I was having the exact same problem on an AWS EMR cluster (emr-5.31.0).
Setting spark.driver.extraClassPath
and spark.executor.extraClassPath
in SparkSession.builder.config()
, or spark-defaults.conf
, or with the spark-submit --jars
command to the location of the jodbc6.jar
did not work.
I finally got it to work by passing the Maven coordinates to spark.jars.packages
and then I also had to set spark.driver.extraClassPath
and spark.executor.extraClassPath
to $HOME/.ivy2/jars/*
.
import os
from pyspark.sql import SparkSession
spark_packages_list = [
'io.delta:delta-core_2.11:0.6.1',
'com.oracle.database.jdbc:ojdbc6:11.2.0.4',
]
spark_packages = ",".join(spark_packages_list)
home = os.getenv("HOME")
spark = (
SparkSession
.builder
.config("spark.jars.packages", spark_packages)
.config('spark.driver.extraClassPath', f"{home}/.ivy2/jars/*")
.config('spark.executor.extraClassPath', f"{home}/.ivy2/jars/*")
)
Then the following worked (change parameters accordingly):
host = "111.111.111.111"
port = "1234"
schema = "YourSchema"
URL = f"jdbc:oracle:thin:@{host}:{port}/{schema}"

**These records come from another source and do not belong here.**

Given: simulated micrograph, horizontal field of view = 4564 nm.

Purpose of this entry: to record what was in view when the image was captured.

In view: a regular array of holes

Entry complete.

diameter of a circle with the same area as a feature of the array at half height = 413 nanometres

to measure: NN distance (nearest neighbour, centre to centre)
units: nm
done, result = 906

with open(f"{home}/username.file", "r") as f:
username = f.read()
with open(f"{home}/password.file", "r") as f:
password = f.read()
query = "SELECT * FROM YourTable"
df = (spark.read.format("jdbc")
.option("url", URL)
.option("query", query)
.option("user", username)
.option("password", password)
.load()
)
df.printSchema()
df.show()
OR
properties = {
"user": username,
"password": password,
}
df = spark.read.jdbc(
url=URL,
table="YourTable",
properties=properties,
)
df.printSchema()
df.show()